Please detach and retain this section. Do not post with Proxy Form.

2024 Annual General Meeting ('AGM') of Reach plc to be held on Thursday, 2 May 2024 at 11:00 a.m. at Numis' offices, 45 Gresham St, London, EC2V 7BF.

We will notify shareholders of any change of arrangements with an announcement on the Company's website www.reachplc.com and via a Regulatory Information Service. Any updates to the position will be included on the Company's website www.reachplc.com.

If you wish to attend the AGM

Please bring this card with you as evidence of your right to attend and vote.

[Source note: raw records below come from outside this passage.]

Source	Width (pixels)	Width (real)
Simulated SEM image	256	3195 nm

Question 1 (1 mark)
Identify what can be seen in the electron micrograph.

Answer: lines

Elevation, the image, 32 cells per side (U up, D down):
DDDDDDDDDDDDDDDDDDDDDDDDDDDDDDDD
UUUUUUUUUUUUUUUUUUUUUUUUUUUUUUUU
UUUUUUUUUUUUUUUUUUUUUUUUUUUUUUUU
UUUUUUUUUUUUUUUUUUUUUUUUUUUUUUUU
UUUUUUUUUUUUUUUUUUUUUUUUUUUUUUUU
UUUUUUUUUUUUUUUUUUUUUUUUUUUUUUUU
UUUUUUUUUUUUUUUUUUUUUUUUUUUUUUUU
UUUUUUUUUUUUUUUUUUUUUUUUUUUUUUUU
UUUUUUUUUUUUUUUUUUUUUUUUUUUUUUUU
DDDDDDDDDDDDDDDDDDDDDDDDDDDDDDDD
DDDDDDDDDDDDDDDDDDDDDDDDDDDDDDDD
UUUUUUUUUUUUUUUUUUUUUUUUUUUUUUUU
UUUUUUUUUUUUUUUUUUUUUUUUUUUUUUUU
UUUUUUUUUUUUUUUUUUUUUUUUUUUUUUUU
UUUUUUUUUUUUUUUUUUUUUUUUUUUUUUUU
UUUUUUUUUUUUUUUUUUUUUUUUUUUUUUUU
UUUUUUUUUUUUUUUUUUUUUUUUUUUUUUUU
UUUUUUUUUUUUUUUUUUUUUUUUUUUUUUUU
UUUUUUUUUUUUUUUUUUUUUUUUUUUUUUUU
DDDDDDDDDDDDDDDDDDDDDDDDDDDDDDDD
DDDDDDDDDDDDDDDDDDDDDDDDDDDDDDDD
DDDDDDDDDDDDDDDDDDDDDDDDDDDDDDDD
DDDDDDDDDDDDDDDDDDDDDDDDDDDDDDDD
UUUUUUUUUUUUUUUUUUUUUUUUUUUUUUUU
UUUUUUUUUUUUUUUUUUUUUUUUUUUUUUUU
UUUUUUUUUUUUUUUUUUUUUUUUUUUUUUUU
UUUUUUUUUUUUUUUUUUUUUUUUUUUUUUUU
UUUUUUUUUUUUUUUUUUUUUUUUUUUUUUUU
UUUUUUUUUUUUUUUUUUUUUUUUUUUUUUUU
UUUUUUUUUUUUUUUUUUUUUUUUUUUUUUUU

If you are unable to attend the AGM

You may appoint a proxy: by post (please detach the Proxy Form, fill it in, sign it, and send it to Equiniti in the reply paid envelope provided); lodge your vote electronically at www.shareview.co.uk; or, CREST participants may lodge proxy appointments via CREST. Further information on appointing a proxy is provided overleaf in the Explanatory Notes. Please note the deadline for receiving proxy appointments is 11:00 a.m. on Tuesday, 30 April 2024.

Shareholders are invited to submit any question via email to [email protected] or in writing to AGM Questions, c/o Company Secretary, Reach plc, One Canada Square, Canary Wharf, London, E14 5AP by 11:00 a.m. on Thursday, 18 April 2024. Answers of which will be posted on the Company's website, www.reachplc.com as a written Q&A, grouped into themes relevant to the business of the AGM as soon as practicable, and no later than Tuesday, 23 April 2024. We will however endeavour to answer questions received after Thursday, 18 April 2024 but before the proxy deadline on 11:00 a.m. on Tuesday, 30 April 2024 and they will be posted to the Company's website www.reachplc.com after the AGM.

Address

Numis' offices, 45 Gresham St, London, EC2V 7BF.

Public transport

Underground St. Paul's station on the Central Line, or Mansion House station on the District and Circle Lines (approx. 5–10 mins walk).

Buses 11, 141, 21, 25, 26, 521, 8

AGM schedule

10:00 a.m. Registration desks open. Refreshments (tea and coffee) will be available.

11:00 a.m. The AGM starts and will be held in the Auditorium on the ninth floor.

Security

Cameras, telephones, other mobile devices, tape recorders and video cameras cannot be used in the AGM. It is a condition of entry to the AGM that all bags and packages will be subject to random search.